Historic Douglas County Courthouse may have to adapt to new gun law

Douglas County officials may have to sacrifice some of the historic character of Lawrence’s century-old county courthouse to comply with the state’s new concealed carry gun law.

“That is one of the special challenges of this building,” County Administrator Craig Weinaug said today after a closed-door special meeting with county commissioners to discuss security arrangements.

Commissioners met to discuss a security plan that, if approved, could qualify the county for a four-year exemption from the new law. That would give the county until Jan. 1, 2018, to add features such as a security desk, metal detectors and X-ray machines to screen visitors and ensure that no one is carrying a weapon into the building.

Under the new law, cities and counties must either do that or allow anyone with a valid permit to carry concealed weapons into their public buildings.

All three Douglas County commissioners have criticized that law, which took effect July 1. Before it took effect, though, the county took advantage of a provision allowing for a six-month extension to develop a plan for securing its buildings.

The county now has until Dec. 31 to submit a plan to Kansas Attorney General Derek Schmidt’s office detailing how it intends to provide such security.

Commissioners took no action after their closed-door meeting today. But Weinaug said if they intended to submit the plan, they would have to vote in public to do so, probably within the next few weeks.

Even then, however, the plan itself will not be open to the public because the new law specifically exempts such plans from the Kansas Open Records Act.

In addition to the courthouse at 1100 Massachusetts St., such a plan would also have to ensure security at the Zoning and Codes Department office and County Treasurer’s satellite office west of 27th and Iowa, the new Public Works facility to be developed along East 25th Street, and possibly other buildings as well.

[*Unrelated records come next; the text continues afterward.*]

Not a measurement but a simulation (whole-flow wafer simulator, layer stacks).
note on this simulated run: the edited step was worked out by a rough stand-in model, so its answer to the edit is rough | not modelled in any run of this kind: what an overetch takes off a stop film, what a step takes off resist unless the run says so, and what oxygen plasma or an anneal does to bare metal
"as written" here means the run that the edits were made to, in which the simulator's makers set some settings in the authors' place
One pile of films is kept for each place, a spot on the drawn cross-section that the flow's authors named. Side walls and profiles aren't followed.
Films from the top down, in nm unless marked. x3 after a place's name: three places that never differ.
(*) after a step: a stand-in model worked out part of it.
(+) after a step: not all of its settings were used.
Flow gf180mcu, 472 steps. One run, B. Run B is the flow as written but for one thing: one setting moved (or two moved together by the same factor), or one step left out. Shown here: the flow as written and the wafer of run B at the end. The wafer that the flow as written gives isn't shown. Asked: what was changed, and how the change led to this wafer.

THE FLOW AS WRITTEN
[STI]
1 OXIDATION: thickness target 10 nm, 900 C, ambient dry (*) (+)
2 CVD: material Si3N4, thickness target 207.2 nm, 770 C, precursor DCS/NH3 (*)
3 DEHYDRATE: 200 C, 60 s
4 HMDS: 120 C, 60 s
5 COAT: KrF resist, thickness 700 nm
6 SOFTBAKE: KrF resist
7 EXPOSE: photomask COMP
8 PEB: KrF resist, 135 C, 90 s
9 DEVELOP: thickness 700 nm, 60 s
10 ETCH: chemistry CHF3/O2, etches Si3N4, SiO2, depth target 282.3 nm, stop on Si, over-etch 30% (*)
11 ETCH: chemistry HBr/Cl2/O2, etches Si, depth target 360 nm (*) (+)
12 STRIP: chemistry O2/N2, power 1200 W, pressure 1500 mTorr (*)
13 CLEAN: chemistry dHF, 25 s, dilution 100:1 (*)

The Judicial and Law Enforcement Center and the county jail already have security and visitor screening that would meet the requirements of the law, county officials have said.

But it’s the historic courthouse that could pose the biggest design challenges and most visible changes for the public.

Dennis Brown, chairman of the Lawrence Preservation Alliance, said he would be concerned about any major alterations to the courthouse. But he said he understands the county’s challenge.

“It seems to me the state is using the threat of extraordinary costs to force concealed carry onto communities that might not want it,” he said.

Completed around 1905, the courthouse is listed on the National Register of Historic Places and is notable in part for its Romanesque-style architecture.

Currently, there are three public entrances to the building: the main east and west doorways, which provide stairway access to the main floor; and a handicapped-accessible entrance on the north side of the building, which leads into the basement.

In order to prohibit guns in a municipal building, the law requires the agency controlling the building to have “adequate security measures” at all public access entrances to ensure that nobody can carry a weapon inside. It also requires having gun lockers or other storage facilities for storing “lawfully carried weapons.”

That means the county would either have to install security devices at all three entrances or, more likely, close off the two main entrances and direct all public traffic through the basement-level accessible entrance.

The Hutchinson News reported this week that Barton County in south-central Kansas has opted to allow concealed carry weapons into its courthouse because commissioners there found the cost of providing security too steep.

Melissa Wangemann, general counsel for the Kansas Association of Counties, noted that others, including Sedgwick County, have discussed allowing concealed carry in some public buildings but closing off only its county courthouse.

But that isn’t likely to be the case in Douglas County.

“Our chief concern in all this is the safety of our employees and the safety of the public when they enter our buildings,” Commission Chairman Mike Gaughan said.